High-precision program that calculates 2^n

Asked 1/11, 2012 at 2:41 Answered 1/11, 2012 at 3:42

I'm building a program in C that can get powers of 2. The user inputs the value of n, and the program calculates 2^n.

Here's the code.

The problem comes when I input 100

What I am getting:

1,267,650,600,228,229,400,000,000,000,000

What I should get

1,267,650,600,228,229,401,496,703,205,376

It has to be coded entirely in ANSI C. Any ideas on how to increase the precision? The maximum value of N has to be 256 (256 bits, I imagine, which means the maximum output should be 2^256).

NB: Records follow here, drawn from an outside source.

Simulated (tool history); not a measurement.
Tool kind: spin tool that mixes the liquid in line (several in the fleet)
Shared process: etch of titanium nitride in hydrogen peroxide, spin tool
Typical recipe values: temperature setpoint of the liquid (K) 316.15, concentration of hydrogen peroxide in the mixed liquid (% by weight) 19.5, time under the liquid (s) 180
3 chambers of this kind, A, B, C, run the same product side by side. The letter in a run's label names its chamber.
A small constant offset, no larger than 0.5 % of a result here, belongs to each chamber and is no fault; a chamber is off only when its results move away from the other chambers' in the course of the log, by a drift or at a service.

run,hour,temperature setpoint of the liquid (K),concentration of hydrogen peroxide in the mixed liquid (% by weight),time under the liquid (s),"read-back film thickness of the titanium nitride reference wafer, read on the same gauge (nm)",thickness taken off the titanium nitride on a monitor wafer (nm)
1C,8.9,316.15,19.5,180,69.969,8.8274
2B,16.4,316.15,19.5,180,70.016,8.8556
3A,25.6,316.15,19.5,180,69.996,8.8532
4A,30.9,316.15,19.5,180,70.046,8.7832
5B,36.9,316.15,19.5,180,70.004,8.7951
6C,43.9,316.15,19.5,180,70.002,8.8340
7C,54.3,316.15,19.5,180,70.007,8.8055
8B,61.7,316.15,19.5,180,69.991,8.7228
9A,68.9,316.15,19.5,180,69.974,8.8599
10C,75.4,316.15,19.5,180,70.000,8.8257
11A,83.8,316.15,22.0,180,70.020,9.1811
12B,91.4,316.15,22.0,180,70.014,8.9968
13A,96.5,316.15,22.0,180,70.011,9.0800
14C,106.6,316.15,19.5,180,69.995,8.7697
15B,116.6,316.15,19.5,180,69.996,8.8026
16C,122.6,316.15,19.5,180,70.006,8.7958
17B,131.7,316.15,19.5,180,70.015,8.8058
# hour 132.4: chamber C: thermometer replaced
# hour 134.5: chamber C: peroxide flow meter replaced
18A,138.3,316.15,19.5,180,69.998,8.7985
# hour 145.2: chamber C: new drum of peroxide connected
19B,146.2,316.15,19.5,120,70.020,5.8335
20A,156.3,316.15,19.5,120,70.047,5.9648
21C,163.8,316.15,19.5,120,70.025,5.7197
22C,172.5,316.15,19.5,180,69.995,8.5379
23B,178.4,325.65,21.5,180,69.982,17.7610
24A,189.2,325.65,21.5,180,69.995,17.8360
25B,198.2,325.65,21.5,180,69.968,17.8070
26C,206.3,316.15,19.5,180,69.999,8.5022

What I'm lacking here is precision, and I don't know how to fix that. Any ideas?

Xanthic answered 1/11, 2012 at 2:41 Comment(15)

see also #3341011 – Bloodletting 1/11, 2012 at 2:45

'double' type has only that number of significant digits, you can't have more. – Gereld 1/11, 2012 at 2:45

Bignum on C and C++ has got to be one of the most commonly asked questions that have a "difficult" solution. – Sensualism 1/11, 2012 at 2:48

Just one comment: I must NOT use external libraries. It has to be ANSI C. I'm practicing for an ACM contest, that's why :( – Xanthic 1/11, 2012 at 2:50

What Every Computer Scientist Should Know About Floating-Point Arithmetic – Ruhl 1/11, 2012 at 2:52

As @Sensualism makes reference to, you are looking for a bignum solution. For info on what this is, look at wikipedia: en.wikipedia.org/wiki/Arbitrary-precision_arithmetic – Araarab 1/11, 2012 at 2:54

even 'long double' type (as on my GCC 44) is only 96-bit type, it has at most 28 significant digits – Gereld 1/11, 2012 at 2:56

@Sensualism you are wrong about this being an extremely difficult problem. Implementing arbitrary precision addition is not exactly hardest thing in the world. – Ombudsman 1/11, 2012 at 2:59

Especially since it is only for 256 bits.... – Araarab 1/11, 2012 at 3:0

@Ombudsman yeah, to be honest, this was a problem in my secondary school programming book – Gereld 1/11, 2012 at 3:0

Would it be cheating to hardcode the 257 possible outputs into an array and just index on N? – Bemire 1/11, 2012 at 3:14

@Bemire That's not cheating, that's intelligent. What's not intelligent is all this nonsense about difficulty and [long] double types, which aren't appropriate to this integer problem. – Bacillary 1/11, 2012 at 3:16

@JimBalter Ok, my fault. I overlooked the simplicity of this specific problem since large multiplication is not needed. (and performance is irrelevant) The "difficult" part I was referring to is the general case with large multiplication/division. A basic implementation of large multiplication isn't too hard, but division is annoying. Achieving sub-quadratic and quasi-linear performance is a big can of worms that I won't open. – Sensualism 1/11, 2012 at 7:39

possible duplicate of Large doubles/float/numbers – Whitewing 1/11, 2012 at 11:40

@Sensualism I understand all that about about the general difficulty and annoyance ... see my comments under (and downvote of) dave's answer, which talks about the ease and convenience of binary operations on powers of two (which aren't even relevant here because it's just a matter of placing a single bit in the correct word), while completely ignoring the difficulty of doing MP division, blithely referring, without explanation, to "what a hardware divisor does". – Bacillary 1/11, 2012 at 20:34

Here is my quick and dirty implementation of hammar's approach., storing the decimal number as a C string with the digits in reverse order.

Run the code on ideone

void doubleDecimal(char * decimal)
{
    char buffer[256] = "";
    char c;
    unsigned char d, carry = 0;
    int i = 0;

    while (c = decimal[i])
    {
        d = 2 * (c - '0') + carry;
        buffer[i] = (d % 10) + '0';
        carry = d / 10;
        i++;
    }

    if (carry > 0)
        buffer[i++] = (carry % 10) + '0';

    buffer[i] = '\0';
    strncpy(decimal, buffer, 256);
}

void reverse(char * str)
{
    int i = 0;
    int j = strlen(str) - 1;

    while (j > i)
    {
        char tmp = str[i];
        str[i] = str[j];
        str[j] = tmp;

        i++;
        j--;
    }
}

int main(void)
{
    char decimal[256] = "1";
    int i;

    for (i = 0; i < 100; i++)
        doubleDecimal(decimal);

    reverse(decimal);
    printf("%s", decimal);

    return 0;
}

Output:

1267650600228229401496703205376

Detrition answered 1/11, 2012 at 3:42 Comment(5)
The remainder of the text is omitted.